Microservices Observability Design Patterns

This is the 8th post in a series on microservices architecture

Observability is the superset of monitoring. In addition to providing granular insights into implicit failure modes, it provides a high-level overview of the system’s health. Additionally, an observable system provides ample context about its inner workings, enabling the discovery of deeper, systemic issues.

As soon as a service is deployed in production, we want to know how it is performing in terms of requests per second, resource utilization, etc. Furthermore, we should be alerted if there is a problem, such as a failed instance of a service or a disk running out of space, ideally before it impacts a user. In case of a problem, we need to be able to troubleshoot and do RCA.
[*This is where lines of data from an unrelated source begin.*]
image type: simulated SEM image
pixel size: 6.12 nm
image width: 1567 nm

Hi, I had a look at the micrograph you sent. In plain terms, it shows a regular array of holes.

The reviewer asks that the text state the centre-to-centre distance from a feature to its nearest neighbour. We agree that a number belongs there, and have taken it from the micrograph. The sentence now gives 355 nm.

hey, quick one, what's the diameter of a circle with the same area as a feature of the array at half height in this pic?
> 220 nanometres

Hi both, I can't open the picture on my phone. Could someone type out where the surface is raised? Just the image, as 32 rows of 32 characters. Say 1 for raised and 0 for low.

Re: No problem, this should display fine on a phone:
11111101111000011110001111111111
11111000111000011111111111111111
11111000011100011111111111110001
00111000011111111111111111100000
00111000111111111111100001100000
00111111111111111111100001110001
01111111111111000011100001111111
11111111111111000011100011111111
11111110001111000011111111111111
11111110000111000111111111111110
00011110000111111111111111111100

As service developers, we should implement several patterns that will make service management and troubleshooting easier. The following patterns can help us design observable services:

Health check API — Provide an endpoint that returns the health of the service.
Log aggregation —You can log service activity and store logs in a centralized logging server, which provides alerts and search functionality.
Distributed tracing — Identify each external request with a unique ID and track requests as they flow between services.
Exception tracking — Exceptions should be reported to an exception tracking service that de-duplicates exceptions, alerts developers, and tracks how they are resolved.
Application metrics — Metrics such as counters and gauges are maintained by services and exposed to metrics servers.
Audit logging — Keeping track of user actions

Health check API Pattern

Occasionally, a service may be running but unable to handle requests. A newly started service instance may still be initializing and doing some sanity checks before it can handle requests. It makes no sense for the deployment infrastructure to route HTTP requests to a service instance until it’s ready to process them.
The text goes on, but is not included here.